In the past, most packages shipped their own macro file with a standardised macro to search for them in a system at build time, making use of particularities of the package, or through configuration helper scripts. For most projects these have been phased out in favour of pkg-config.

There are, though, reusable macros, shipped with various projects or present in archives, such as the Autoconf Archive. Depending on the nature of the macro, the file where it is written is either installed in the system (to be used by autoconf directly) or is simply available to be picked up from the source distribution.

To take two examples, the pkg.m4 file that is shipped with pkg-config is installed in the system, while the attributes.m4 macro file, shipped with xine-lib, PulseAudio and the LScube projects, is simply shared by copying it out of the source distribution or repositories.

When using external macro files to store custom and generic macros (which is, most of the time, the suggested approach), you have to tell autoconf where to look for them. Many different approaches are available for this task, and this guide will try to explain most, if not all, of them.
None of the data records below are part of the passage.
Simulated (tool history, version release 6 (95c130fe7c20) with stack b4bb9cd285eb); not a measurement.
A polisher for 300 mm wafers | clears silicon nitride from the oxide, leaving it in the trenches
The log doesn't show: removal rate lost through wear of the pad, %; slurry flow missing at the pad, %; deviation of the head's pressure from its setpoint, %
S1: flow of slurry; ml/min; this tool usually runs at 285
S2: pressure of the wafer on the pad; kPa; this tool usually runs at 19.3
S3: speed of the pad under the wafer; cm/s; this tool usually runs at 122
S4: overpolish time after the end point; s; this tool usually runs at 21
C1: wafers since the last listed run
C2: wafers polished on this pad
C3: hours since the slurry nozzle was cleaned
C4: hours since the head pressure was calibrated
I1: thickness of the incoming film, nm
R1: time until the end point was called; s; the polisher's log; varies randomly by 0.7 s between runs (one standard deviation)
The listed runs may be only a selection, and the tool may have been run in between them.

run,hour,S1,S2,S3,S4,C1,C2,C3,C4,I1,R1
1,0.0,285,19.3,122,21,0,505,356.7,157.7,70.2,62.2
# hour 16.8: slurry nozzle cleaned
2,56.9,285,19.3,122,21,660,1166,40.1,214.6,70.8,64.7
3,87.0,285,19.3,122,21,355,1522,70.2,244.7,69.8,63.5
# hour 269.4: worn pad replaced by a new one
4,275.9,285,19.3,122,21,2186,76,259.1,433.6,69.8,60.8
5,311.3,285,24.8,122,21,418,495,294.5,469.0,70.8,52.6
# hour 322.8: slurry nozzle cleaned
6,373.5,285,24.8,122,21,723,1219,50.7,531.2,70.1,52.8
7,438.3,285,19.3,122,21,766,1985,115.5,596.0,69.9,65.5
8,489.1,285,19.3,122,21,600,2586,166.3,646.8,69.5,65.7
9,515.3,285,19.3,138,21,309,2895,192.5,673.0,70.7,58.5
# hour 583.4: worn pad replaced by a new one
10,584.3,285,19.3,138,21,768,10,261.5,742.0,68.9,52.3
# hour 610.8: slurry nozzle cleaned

While there is no functional requirement for that, the guide will assume that all your macro files are inside the m4/ directory; this is the most common directory used to keep the macro files, and for the principle of least surprise, you probably want to also put yours there.

Some projects use other directory names (autoconf/, ac-macros/, …) but this often adds more work for the distributors packaging or fixing the software, since they have to check where to find the macros.

6.1.1. With Just autoconf

When not using automake, and just relying on autoconf, the macro files are not picked up by default.

Indeed, if you just added your testing macro in the configure.ac file, you'll be finding it just copied over in the final configure:

% cat m4/test.m4
% fgrep AUTOTOOLS_MYTHBUSTER configure.ac
% fgrep AUTOTOOLS_MYTHBUSTER configure

Indeed, what you have to do is to force the actual inclusion of the macro file in the configure.ac file.

Example 1.5. Including an External Macro File without automake




The m4_include directive works quite like the #include directive of the C programming language, and simply copies over the content of the file.

To not include comments starting with # in the generated configure script call the m4_include before the AC_INIT.

The only file that is read by autoconf other than the configure.ac file is the aclocal.m4 file. This file is often managed with the aclocal utility that ships with automake, so it's really suggested not to make use of it manually. What About -I m4?

The autoconf tool has a parameter -I that allows adding a directory to the search path for the conversion. This command is also not used to discover macro files.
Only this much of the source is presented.